Tuesday, March 25, 2008

STORIES FROM THE CITY, STORIES FROM THE SEA: Second try with a couple of book recommendations here. I posted this before, but then a Ludovician ate it. You won't understand that unless you read the second book I'm about to recommend.

Not more than a couple of weeks after the Wire finale, I picked up something of a companion piece, Richard Price's 1992 novel, Clockers. Price was a writer for the show, and David Simon mentioned the book frequently in interviews. Clockers is a pretty good example of why I complained a few weeks ago about the ghettoization of genre books. Although I picked it up in the crime fiction section, it's a crime novel in about the same measure as is Yiddish Policemen's Union. There is a mystery -- a murder, if you must know -- at the center of the book, but this is not a whodunit or a catch-me-if-you-can. More than that, it's a measured examination of three desperate men and why they ran out of choices. It's an excellent read, even for non-Wire fans, though if you did watch the show you'll enjoy spotting the vignettes and plot points -- including one major one, though I won't spoil it -- that ended up in the show.

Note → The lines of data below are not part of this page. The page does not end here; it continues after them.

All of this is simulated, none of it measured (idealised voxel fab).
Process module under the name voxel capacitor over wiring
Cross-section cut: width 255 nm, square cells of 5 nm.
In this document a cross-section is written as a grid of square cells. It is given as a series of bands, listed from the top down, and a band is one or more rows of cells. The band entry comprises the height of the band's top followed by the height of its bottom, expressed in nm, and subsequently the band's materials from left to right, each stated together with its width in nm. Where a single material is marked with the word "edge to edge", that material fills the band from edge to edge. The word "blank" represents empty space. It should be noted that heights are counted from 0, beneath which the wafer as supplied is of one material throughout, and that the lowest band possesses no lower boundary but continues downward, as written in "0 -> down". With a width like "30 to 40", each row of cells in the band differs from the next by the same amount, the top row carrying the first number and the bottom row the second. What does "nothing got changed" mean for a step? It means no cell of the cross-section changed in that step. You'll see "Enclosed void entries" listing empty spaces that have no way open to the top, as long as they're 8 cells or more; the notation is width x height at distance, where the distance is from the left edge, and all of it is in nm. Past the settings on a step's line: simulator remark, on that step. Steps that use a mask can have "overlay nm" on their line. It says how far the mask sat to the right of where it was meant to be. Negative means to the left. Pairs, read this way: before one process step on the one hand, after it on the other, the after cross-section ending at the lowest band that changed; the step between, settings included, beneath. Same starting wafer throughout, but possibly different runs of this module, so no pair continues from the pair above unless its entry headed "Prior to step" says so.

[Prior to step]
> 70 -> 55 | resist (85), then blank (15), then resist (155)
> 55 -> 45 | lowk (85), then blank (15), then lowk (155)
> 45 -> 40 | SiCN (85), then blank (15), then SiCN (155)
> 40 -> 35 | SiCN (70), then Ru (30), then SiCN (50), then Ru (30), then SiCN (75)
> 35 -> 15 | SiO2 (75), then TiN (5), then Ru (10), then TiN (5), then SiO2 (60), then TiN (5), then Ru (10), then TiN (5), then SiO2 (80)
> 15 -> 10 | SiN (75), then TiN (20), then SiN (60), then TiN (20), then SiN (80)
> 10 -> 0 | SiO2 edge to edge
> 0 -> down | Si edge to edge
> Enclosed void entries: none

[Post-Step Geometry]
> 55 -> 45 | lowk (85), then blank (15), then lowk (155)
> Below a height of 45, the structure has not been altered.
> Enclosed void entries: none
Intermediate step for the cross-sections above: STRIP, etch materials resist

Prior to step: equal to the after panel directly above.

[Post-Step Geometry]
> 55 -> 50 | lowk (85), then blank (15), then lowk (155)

And while I'm doing this if-you-liked-the-show-you'll-love-this-book dance, let me give my highest recommendation to The Raw Shark Texts, particularly for Lost fans. This book is an unusual idea executed brashly and deftly. One can't do the book justice just by relating the plot -- it's a fish story about a guy who loses his memory (or has it taken from him) after a tragedy and sets out to get it back. It's easier to say that the first two thirds of the book are like The Phantom Tollbooth as translated by Kafka. The last third is virtually a scene-by-scene reenactment of a book via a famous movie, as directed by Michel Foucault (actually, I don't know anything about Foucault but I imagine that this is up his alley), except what we see is all explicitly a metaphor, and the fact that it's an extended and hyperdetailed allusion to a movie is an important plot point (the main character tells us it's coming, and another character tells us when it arrives). The book simultaneously is ostentatiously intellectual while frolicking in lowbrow culture, mixing science fiction with linguistic theory. At one point it mentions treating a text like a flip book, and later it features an actual flip-book animation made out of text. It's a serious book, but one of its two principal villains is, hilariously, Microsoft Word. It's very smart, very funny, and very sad, often all at the same time, and I hope everybody reads it (especially Neal Stephenson fans, I think).